This week, the Securities and Exchange Commission (SEC) continued its ICO crackdown. This time, the firm levied charges against project Opporty Founder and Brooklyn-resident Sergii Grybniak. The firm alleges that Grybniak broke the law when his firm raised approximately $600,000 during its 2018 ICO.

News of the charges first broke via Jan. 21 press release. In the release, the SEC reveals the charges laid against Grybniak in detail. Importantly, the primary charge is participating in the unregistered sale of securities. Additionally, the SEC claims that Grybniak made false statements in order to encourage more investor participation.

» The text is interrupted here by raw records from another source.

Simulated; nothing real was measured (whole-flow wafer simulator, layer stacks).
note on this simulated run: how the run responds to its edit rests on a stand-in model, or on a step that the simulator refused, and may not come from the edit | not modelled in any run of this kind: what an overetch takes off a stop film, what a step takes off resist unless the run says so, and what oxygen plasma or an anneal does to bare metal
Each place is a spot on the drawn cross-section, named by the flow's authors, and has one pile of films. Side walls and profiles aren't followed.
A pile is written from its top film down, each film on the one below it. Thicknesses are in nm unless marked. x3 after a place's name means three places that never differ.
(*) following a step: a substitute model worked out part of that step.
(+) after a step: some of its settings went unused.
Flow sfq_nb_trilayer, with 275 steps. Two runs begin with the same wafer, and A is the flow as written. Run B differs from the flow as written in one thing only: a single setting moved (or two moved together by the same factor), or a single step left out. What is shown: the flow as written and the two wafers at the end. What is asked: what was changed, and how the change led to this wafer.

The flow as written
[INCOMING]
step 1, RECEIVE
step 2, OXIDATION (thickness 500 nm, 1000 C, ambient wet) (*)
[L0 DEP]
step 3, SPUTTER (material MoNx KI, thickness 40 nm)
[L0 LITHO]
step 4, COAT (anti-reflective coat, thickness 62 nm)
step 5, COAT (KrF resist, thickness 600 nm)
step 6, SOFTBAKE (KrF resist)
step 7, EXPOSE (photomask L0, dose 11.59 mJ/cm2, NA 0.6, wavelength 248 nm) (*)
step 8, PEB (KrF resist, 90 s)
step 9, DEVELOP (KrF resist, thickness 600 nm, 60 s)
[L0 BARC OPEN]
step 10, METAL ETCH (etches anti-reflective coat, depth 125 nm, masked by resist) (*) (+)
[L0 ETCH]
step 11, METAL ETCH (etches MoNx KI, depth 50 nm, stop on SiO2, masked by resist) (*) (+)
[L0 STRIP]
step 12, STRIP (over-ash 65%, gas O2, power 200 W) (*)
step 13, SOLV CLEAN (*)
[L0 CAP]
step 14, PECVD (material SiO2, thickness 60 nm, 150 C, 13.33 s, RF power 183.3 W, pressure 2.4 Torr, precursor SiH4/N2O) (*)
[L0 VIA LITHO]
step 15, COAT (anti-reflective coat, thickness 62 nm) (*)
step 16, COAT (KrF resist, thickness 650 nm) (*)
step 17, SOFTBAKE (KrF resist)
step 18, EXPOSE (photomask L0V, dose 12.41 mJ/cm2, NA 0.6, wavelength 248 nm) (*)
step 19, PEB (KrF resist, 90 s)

These statements include a myriad of exaggerated and completely fake claims. In one instance, Opporty claimed that its 2018 ICO was “100% SEC-compliant.” Unfortunately, this claim proved to be the tip of the iceberg. Apparently, Opporty also claimed to have thousands of “verified providers” who were ready to work with the platform.

Opporty via Homepage

Opporty via Homepage

This claim became so overblown that in one piece of marketing material, Opporty suggested it had a business database that included around 17 million participants. In actuality, the firm had no partnerships. Unfortunately, these claims served one main purpose, to push more investment capital into the ICO.

Major Software Firm

As if the shower of lies put forth weren’t enough, Opporty also made some very specific partnership claims that proved to be bunk as well. According to the SEC, the firm lied about a partnership with a major software company. This lie was to help ease investor doubt about the ability of developers to deliver on their hefty platform promises.

SEC Steps In – Opporty

It doesn’t take much research to see why Opporty ended up in the SEC’s crosshairs. Now, the SEC seeks injunctions against all future digital offerings by the company. On top of the cease-and-desist, regulators require Opporty to return all the funds the company raised during its 2018 ICO. Also, the firm is to face a variety of civil penalties for its actions.

Opporty

Opporty executives sold the concept to investors as a blockchain-based ecosystem for small businesses. The platform was to provide these small-to-medium sized companies with access to advanced blockchain systems. For example, businesses could list their services and lock in their clients via smart contracts.

United States Investors

Aside from the obvious scamming that took place, Opporty made another key error in its strategy. You see, unlike many similar ICOs, the offering did not explicitly exclude U.S. investors from participating. The 2018 ICO included investments from around 200 US citizens. In this way, the firm invited the SEC to monitor its actions throughout its entire crowdfunding campaign.

An Oppurty Lost

Given the long list of violations this firm now faces, it’s easy to imagine a scenario in which Opporty decides to close its doors. Already, numerous SEC-charged firms have taken similar measures prior to refunding clients’ funds. For now, Opporty has a long legal battle and hefty fines to deal with. You can expect to hear more from this case as the SEC pursues its charges against Grybniak.